As part of the #NetTalks Alumni Engagement Webinar Series, Beth Kanter, nonprofit social media and engagement guru, taught an important lesson during her recent presentation: you must invest in building your online alumni ecosystem, and then you can turn to activating it to achieve your stated goals.
You don’t just want people to “like” you. And you don’t actually want them to start engaging the moment they become alumni. And you don’t really want to share information about your program with them. Really.
- Because “liking” your Facebook page or your content is just the beginning. It’s potential, but it’s not the goal. You want alumni to follow you, engage, advocate for you, and donate. The “like” is merely one early step along this path.
- Because beginning to engage should happen before they become alumni – focus on developing long term relationships and mature communication channels that flow in both directions!
- And finally, because you want to be in conversation with alumni, not broadcasting information at them.
Building your online alumni ecosystem cannot be based on one-directional broadcasts, nor rest primarily on reminiscing about the past. The opportunity to leverage social media and networks is huge, but requires that we pivot our approach to be more empowering, more conversational, and more personal. (Join the next webinar with James Fowler on Feb. 19th to learn about “Mobilizing the Network: The Power of Friends”.)
Take this example from URJ Camp Kalsman: When beginning to hire staff for the summer, they turned to their alumni (and potentially current older campers and parents of current campers) on Facebook to ask, “We are in the midst of hiring our summer staff and we want to hear from you! What do you love to see in a camp counselor?” By asking a question, the camp invites engagement, values the perspective and experience of alumni, and gains important insight for their future hiring. They’ve moved from “liking” to “engaging” and those who respond actually may influence the experience of future campers.

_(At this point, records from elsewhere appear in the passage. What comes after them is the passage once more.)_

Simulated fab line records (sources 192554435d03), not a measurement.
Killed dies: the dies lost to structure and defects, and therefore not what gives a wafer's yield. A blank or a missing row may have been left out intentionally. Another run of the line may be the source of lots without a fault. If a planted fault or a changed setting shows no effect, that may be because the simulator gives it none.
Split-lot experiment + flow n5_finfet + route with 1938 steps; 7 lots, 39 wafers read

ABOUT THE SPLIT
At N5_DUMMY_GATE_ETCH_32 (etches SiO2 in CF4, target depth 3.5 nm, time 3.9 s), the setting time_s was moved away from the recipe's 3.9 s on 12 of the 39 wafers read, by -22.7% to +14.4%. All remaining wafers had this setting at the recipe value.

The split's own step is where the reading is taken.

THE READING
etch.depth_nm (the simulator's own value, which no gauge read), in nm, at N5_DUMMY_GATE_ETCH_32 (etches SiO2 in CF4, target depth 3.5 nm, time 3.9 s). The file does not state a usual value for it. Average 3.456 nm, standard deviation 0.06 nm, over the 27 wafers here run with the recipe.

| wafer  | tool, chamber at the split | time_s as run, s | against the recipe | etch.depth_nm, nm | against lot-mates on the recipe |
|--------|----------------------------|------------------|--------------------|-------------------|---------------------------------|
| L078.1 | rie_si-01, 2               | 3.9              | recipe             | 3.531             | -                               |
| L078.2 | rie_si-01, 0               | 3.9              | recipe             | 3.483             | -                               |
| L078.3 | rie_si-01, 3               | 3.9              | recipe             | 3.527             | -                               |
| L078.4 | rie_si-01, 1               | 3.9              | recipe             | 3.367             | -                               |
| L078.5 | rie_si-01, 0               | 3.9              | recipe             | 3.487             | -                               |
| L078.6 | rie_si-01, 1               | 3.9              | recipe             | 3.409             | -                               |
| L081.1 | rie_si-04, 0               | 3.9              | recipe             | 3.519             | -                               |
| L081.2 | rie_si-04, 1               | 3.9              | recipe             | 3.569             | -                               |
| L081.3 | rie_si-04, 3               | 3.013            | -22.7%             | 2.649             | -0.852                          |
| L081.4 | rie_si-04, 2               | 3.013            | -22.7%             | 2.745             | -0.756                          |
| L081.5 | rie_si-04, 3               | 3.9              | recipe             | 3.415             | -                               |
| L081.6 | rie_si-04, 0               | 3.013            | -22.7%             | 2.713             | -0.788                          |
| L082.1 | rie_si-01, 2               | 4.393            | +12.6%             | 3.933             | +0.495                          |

Beth also showed several examples from schools that are using reminiscing as an entry point to strengthen their network. Their “Throwback Thursday” photos are intended to go beyond reminiscing – they are getting alumni to tag their friends in the group photos, which creates or re-creates a strong group dynamic and builds energy.” It’s not about the school, it’s about the relationships that were fostered there. The Shulamith School for Girls in Brooklyn, NY had 78 comments on a photo from the 1970′s, as alumni talked with each other and reconnected with old friends.
Moving from engagement to activation, The Jewish Community High School of the Bay featured photos of beloved teachers and coaches holding signs (“Coach says GIVE!”) that prompted alumni to join in the communal effort to reach their fundraising goal – tagging friends to contribute and asking for photos of their favorite faculty.
Social media is social as much (or more so) than it is media. As a professional seeking to engage and activate your alumni community, consider yourself more “party host” than “alumni magazine editor”. To play this role, you must have the right tools in your toolbox and know how to use them. However, doing it well goes far beyond technical proficiency. Be a good listener, steward conversations, and empower your biggest fans to enrich the network with their voice, actions and relationships.
If you missed Beth’s webinar, view her presentation here. To learn more about activating an alumni network, join the next #NetTalks webinar with James Fowler on Feb. 19 on “Mobilizing the Network: The Power of Friends”. Register here.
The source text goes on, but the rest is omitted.